A tour of transmorph merging modules

Merging algorithms are a special class of transformations which take as additional input similarity relationships between samples that were estimated via a matching. They return an integrated view of all datasets jointly embedded in a common feature space, so that matched items tend to be close from one another in the final representation. The embedding step is in general the last step in an integration model, and is chosen depending on the required output type. For instance, a joint embedding of datasets in an abstract space is suited for applications like visualization or clustering, while matrix factorization algorithms often require the embedding to be performed in an expressive feature space.
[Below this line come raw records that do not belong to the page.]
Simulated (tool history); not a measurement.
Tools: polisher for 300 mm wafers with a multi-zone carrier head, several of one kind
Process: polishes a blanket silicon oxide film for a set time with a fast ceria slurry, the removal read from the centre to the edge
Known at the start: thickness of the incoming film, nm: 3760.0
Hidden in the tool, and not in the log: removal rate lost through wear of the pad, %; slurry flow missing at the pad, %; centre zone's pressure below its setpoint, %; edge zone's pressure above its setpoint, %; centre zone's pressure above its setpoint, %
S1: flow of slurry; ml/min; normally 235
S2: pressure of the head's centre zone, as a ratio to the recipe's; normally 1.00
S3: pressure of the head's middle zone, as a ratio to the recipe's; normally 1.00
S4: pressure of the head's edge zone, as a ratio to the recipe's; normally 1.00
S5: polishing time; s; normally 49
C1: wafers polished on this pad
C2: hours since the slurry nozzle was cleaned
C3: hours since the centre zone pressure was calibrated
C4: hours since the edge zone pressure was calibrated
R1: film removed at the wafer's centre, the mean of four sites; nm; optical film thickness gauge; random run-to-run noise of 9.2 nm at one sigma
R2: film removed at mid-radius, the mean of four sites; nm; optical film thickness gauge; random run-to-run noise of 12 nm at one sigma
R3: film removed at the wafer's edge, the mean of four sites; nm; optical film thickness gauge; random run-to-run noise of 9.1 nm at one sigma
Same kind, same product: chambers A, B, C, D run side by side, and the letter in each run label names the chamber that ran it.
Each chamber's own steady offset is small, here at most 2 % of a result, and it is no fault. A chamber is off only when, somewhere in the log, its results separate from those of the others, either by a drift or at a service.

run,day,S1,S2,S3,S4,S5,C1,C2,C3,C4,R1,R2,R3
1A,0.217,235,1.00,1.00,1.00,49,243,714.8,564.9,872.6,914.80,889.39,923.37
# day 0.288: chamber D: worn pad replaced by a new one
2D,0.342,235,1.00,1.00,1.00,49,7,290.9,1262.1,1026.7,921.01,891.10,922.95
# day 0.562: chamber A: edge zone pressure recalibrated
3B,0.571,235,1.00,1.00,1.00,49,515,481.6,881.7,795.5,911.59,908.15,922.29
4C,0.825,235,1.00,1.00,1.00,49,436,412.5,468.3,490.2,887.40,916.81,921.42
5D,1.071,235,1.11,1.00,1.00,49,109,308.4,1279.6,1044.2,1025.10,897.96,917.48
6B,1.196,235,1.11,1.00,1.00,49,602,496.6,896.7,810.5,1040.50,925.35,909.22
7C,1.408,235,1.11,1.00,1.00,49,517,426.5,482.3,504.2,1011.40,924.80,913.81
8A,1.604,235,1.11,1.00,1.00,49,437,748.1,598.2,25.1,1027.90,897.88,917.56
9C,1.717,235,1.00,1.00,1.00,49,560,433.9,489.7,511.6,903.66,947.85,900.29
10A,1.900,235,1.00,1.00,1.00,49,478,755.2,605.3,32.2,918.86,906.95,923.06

In this tutorial we will present the current available merging modules, as well as the way to implement custom merging modules.

Toy dataset and plotting function

Let us start by loading a small dataset to illustrate our mergings, and defining a custom plotting function for them.

[5]:
from transmorph.datasets import load_test_datasets_small

datasets = load_test_datasets_small()
datasets
[5]:
{'src': AnnData object with n_obs × n_vars = 10 × 2
     obs: 'class',
 'ref': AnnData object with n_obs × n_vars = 9 × 2
     obs: 'class'}
[61]:
import anndata as ad
import matplotlib.pyplot as plt
from typing import List, Optional

from mpl_toolkits.axes_grid1 import make_axes_locatable

SHAPES = ['s', 'o']
COLORS = ['red', 'blue']

def scatter_plot(datasets: List[ad.AnnData], use_rep: Optional[str] = None, plot_before: bool = False) -> None:
    """
    Custom scatter_plot function that can also plot a matching between dots.
    """
    fig = plt.figure(figsize=(5,5))
    ax_scatter = fig.add_subplot(111)

    # "Before" position
    if plot_before:
        ax_scatter.scatter([], [], marker="h", c="w", ec=COLORS[0], linestyle="--", label="Dataset src (before)")
        for dclass, shape in zip((0, 1), SHAPES):
            ax_scatter.scatter(
                *datasets['src'].X[datasets['src'].obs['class'] == dclass].T,
                s=40,
                c="w",
                marker=shape,
                ec=COLORS[0],
                linestyle='--'
            )

    # Scatter plot
    for (adata_name, adata), color in zip(datasets.items(), COLORS):
        if use_rep is None:
            X = adata.X
        else:
            X = adata.obsm[use_rep]
        for dclass, shape in zip((0, 1), SHAPES):
            ax_scatter.scatter(
                *X[adata.obs['class'] == dclass].T,
                s=40,
                c=color,
                marker=shape
            )

    # Annotations
    ax_scatter.set_xticks([])
    ax_scatter.set_yticks([])
    ax_scatter.set_xlabel("Feature 1", fontsize=16)
    ax_scatter.set_ylabel("Feature 2", fontsize=16)

    # Legend outside of plot
    for (adata_name, adata), color in zip(datasets.items(), COLORS):
        ax_scatter.scatter([], [], c=color, marker="h", label=f"Dataset {adata_name}")
    for dclass, shape in zip((0, 1), SHAPES):
        ax_scatter.scatter([], [], c="k", marker=shape, label=f"Sample type {dclass}")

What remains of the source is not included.